The next console generation looms nearer following Phil Spencer's reveal that the Microsoft hardware team "is deep into architecting the next Xbox consoles".
Despite Microsoft's recent focus on streaming games, as emphasised by Game Pass and the announcement that the company is developing a streaming network for "console quality gaming on any device", the head of Xbox reaffirmed his commitment to the traditional console paradigm.
Speaking with our colleagues at Eurogamer following Microsoft's E3 press conference, Spencer said conventional console gaming was critical to the company's success.
"It is how most people think of an Xbox," he said. "An Xbox is something you plug into your TV... I want that to continue. And I don't want that to just continue in words. I want it to continue in action. In the last two years we've shipped the S console, which I love, and the X console - we said what it was going to do, and I love the fact we were able to deliver that."
The rise of mobile gaming doesn't shake Spencer's continued commitment to Xbox providing the classic home console experience either.
"For a lot of us today, there's a certain kind of game we expect on a phone and another kind of game we expect on our console," said Spencer. "It's not always true they're separate.
"You can see PUBG and Fortnite now on the phones doing much better, but a lot of the games there are very casual. I know content developers want to reach as many people as they can with their content.
"So, I do think as we move forward, more people will be playing more kinds of content on other devices. But television will be one of those. We're committed to that."
Backwards compatibility will also continue to be a big part of Microsoft's Xbox strategy, said Spencer, adding that he was "very proud" of the company's track record of "respecting the purchase of games [players] made with us".

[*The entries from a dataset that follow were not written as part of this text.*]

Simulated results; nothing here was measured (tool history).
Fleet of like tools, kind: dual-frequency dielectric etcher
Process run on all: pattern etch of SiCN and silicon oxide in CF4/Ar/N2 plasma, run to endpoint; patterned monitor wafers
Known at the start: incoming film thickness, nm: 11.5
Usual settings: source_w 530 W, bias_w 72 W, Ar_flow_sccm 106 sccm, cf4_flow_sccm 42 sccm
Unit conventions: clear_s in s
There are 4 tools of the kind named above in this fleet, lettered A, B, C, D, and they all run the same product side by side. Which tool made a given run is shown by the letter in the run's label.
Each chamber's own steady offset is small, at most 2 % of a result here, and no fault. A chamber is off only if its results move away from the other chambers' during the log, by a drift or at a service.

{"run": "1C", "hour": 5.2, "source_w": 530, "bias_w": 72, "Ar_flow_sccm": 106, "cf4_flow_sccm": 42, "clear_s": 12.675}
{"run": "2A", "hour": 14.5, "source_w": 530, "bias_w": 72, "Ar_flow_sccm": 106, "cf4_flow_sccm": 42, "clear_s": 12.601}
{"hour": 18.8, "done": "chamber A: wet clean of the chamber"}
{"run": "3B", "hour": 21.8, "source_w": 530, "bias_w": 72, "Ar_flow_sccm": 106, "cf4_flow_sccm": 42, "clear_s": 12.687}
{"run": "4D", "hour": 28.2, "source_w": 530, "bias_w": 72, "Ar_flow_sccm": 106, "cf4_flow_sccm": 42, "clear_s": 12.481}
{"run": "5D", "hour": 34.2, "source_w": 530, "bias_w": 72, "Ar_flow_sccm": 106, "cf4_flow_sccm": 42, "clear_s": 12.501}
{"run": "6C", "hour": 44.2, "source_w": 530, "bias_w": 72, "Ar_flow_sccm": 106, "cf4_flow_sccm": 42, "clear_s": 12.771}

Spencer also alluded to the smash hit games like Minecraf which don't get sequels, but instead migrate over to the new console.
"We didn't ship Minecraft 2 on Xbox One to try to compel everybody to move to the next console, because that's not what Minecraft players want," sad Spencer. "They just want Minecraft to get better.
"When you look at games like PUBG and Fortnite and you think about these large games and ecosystems that'll be out there, when new hardware comes, people are still going to want to play those games, and it's going to be important for us as platforms to support them."